We drew inspiration from the mutual understanding we had with Kate in regards to dining halls. Being of college age, we immediately understood how important it is to be able to sit where one wants. Sharing meals with people is a large part of blossoming socially in college, so we set out to try to make it easier for the visually impaired to tackle as well.
What it does
CafeCam is an intuitive and easy to use contextual awareness tool.
The user visits our website and uploads a photo of their surroundings. CafeCam analyzes the image and informs the user through audio feedback if a table is full or empty and also recognizes the presence of any of their friends.
Our aim is to make it more comfortable for the visually impaired to interact with their environment.
How we built it
CafeCam was built with the Google Cloud Platform as its backbone, with a Google App Engine instance running the web application using Python, Flask to run HTML5, Bootstrap to make the website responsive, and the Clarifai API to perform image analysis. We trained a model using Clarifai to create a model specific to the user, allowing it to recognize their friends, and recognize the availability of a table.
Challenges we ran into
We ran into problems while trying to capture frames from the livestream of the camera, to allow the Clarifai API to provide live contextual awareness. We were also unable to autoplay the results of the prediction model, due to limitations the mobile web browsers place on autoplaying content.

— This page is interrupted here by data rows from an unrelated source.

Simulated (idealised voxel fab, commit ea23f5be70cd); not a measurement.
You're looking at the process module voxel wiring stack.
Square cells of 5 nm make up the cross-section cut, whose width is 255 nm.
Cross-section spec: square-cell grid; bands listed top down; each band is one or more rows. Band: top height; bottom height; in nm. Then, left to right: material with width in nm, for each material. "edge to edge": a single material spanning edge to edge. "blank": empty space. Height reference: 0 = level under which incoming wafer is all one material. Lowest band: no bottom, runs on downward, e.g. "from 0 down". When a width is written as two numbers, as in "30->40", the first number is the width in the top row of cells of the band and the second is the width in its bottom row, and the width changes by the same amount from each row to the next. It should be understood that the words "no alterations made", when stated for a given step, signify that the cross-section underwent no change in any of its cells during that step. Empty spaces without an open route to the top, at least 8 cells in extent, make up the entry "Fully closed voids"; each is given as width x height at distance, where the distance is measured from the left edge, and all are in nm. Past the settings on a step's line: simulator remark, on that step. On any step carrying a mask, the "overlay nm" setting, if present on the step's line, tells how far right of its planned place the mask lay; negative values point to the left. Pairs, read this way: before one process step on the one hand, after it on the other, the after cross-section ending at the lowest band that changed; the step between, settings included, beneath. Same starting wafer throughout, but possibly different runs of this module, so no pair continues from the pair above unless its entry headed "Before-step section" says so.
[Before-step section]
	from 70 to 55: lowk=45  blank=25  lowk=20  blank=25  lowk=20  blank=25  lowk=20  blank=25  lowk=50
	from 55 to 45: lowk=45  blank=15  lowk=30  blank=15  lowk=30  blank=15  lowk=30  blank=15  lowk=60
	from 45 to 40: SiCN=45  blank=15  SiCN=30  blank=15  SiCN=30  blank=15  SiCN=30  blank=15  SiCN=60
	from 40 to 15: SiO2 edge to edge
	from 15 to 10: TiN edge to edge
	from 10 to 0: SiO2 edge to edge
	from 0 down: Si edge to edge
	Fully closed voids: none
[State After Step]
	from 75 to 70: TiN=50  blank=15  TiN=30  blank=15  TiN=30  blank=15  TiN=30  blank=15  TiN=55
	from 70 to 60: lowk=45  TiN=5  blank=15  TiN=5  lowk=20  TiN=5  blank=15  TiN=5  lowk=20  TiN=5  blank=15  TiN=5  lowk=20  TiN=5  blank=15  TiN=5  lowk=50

Accomplishments that we're proud of
While there are apps out there that will verbally recite objects in the frame, FoodCam is able to recognize people specific to the user. When given a picture the program is able to identify people the user is familiar with, and also differentiate empty from full tables.
What we learned
What's next for CafeCam
CafeCam would eventually use Faces from Apple Photos to train the Clarifai API. Eventually, we could create a pair of goggles with a camera built-in, that would provide the user with contextual information relevant to them and their surroundings in real time.